Cheese is incredibly different here in Romania in comparison to the UK. Fresh cheese here is known as brânză – it’s white in colour and its texture is soft and crumbly (not unlike Greek Feta). Brânză can be sweet or salty and is used in many ways for lots of different dishes. It is usually made in the countryside by people who own farms, then brought to cities to be sold at markets. The smell of the ‘cheese section’ of the market always surprises me. It isn’t the normal cheese smell that you experience if you were stood by a cheese counter in an English shop – it is an incredibly sour and pungent smell that really hits you. For cheese that makes such a pong, the flavour is actually quite mild – it is very creamy and doesn’t have a typically cheesy taste but more of a gentle sour taste. Also, when you heat it, it does not melt as readily as you would expect a cheese to melt.
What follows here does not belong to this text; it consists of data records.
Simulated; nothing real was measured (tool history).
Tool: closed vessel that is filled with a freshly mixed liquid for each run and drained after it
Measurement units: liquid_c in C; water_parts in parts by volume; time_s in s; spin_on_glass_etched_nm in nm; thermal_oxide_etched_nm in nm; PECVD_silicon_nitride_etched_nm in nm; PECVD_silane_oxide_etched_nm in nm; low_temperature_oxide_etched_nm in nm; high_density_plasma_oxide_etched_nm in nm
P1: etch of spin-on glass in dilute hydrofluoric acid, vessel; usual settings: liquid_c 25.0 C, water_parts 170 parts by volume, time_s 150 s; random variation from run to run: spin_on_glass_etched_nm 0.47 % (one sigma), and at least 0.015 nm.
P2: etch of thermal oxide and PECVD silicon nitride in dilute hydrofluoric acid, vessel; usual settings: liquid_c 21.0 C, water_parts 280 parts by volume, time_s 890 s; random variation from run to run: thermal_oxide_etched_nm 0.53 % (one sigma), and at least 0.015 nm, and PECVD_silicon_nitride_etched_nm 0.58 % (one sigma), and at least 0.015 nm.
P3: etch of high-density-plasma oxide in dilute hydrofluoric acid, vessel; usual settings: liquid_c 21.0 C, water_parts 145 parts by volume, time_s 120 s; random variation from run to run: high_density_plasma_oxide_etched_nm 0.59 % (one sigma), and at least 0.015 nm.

Most blocks of cheese that you find in supermarkets here are not considered to be real cheese by locals. It is known as cașcaval – yellow in colour, hard or rubbery in texture and very similar in appearance to what you see in English shops. The taste is very mild and not intense at all – in fact, the flavour is almost non existent.

So cheese is quite interesting here, I am yet to discover one that has a truly strong cheesy taste like that of a good old block of English Cheddar.